This is a marginal loss increase compared to Sh25 billion losses it made in 2015.

The losses are also attributed to increased cost of borrowing in the period under review incurring an additional Sh2.3 billion in interest expense.

Also, the movement in international oil prices during the year unfavourably impacted the Group’s fuel hedges resulting into an additional Sh5 billion in realised fuel hedges losses.

The firm however recorded a 75 per cent reduction in operating loss from Sh16.3 billion in 2015 to Sh4.1 billion in the period under review.

“The operating loss improvement of Sh12.2 billion was underpinned by a growth in cabin factor to 68.3 per cent, with an increase in passenger numbers from 4.18 million to 4.23 million, a reduction in direct operating costs, overheads and fuel and an increase in fleet costs,” said Mbuvi Ngunze KQ Chief Executive.

Ngunze says that excluding one-off impacts related to asset sales, compensation for late delivery of new aircraft, write-offs, impairments and provisions, the group broke-even at operating loss level, an improvement of Sh11 billion, while loss before tax improved by Sh2.5 billion.
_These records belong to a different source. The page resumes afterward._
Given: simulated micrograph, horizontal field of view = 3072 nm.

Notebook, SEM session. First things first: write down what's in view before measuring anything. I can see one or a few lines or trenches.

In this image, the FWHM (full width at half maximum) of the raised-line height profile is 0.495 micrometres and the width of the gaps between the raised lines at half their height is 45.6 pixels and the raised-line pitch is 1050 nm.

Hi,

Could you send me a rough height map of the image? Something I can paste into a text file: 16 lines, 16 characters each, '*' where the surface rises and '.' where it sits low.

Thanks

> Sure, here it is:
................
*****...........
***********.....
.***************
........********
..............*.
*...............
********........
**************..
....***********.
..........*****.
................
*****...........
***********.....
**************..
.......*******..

The airlines revenue grew by 5 percent to Sh116 billion in the period under review from Sh110 billion in 2015 while total assets went down to Sh158 billion from Sh182 billion in 2015.

“The results were achieved in a tough aviation context, in which airlines continue to be weighed down by wild currency fluctuations, volatility in fuel prices, and a changing commodity price environment. An industry forecast by IATA indicates that African airlines will continue to be in negative profit territory in 2016, despite overall improvement in performance. In conjunction with the overall trajectory of the results, a number of other key performance indicators for Kenya Airways also showed marked improvements,” he explained.

The firm is currently working on a turnaround strategy that includes staff right sizing, and rationalising its fleet through selling off and leasing some of its surplus aircraft.

The airline in January 2016 sold two aircrafts to Oklahoma based Omni Air international at an estimated Sh14.6 billion.

An additional five aircraft have been sub-leased. The airline is however yet to sell its 30 acre piece of land at Embakasi.

The airline is set to send home up to 600 employees and has already sent home 80.

“The Government of Kenya and KLM, in their capacity as major investors in Kenya Airways, have indicated their continued strong support of the company’s operational turnaround and the capital structure optimisation process; are closely involved throughout the process and intend to remain major stakeholders in the company over the long term,” said Ngunze.

The company secured bridge financing to the tune of USD 200 million (Sh20 billion). The first tranche of USD 100 million (Sh10 billion) was received in September 2015 and the second tranche was received in July 2016.

This borrowing is supported through an on-lending agreement from the Government of Kenya as a key stakeholder.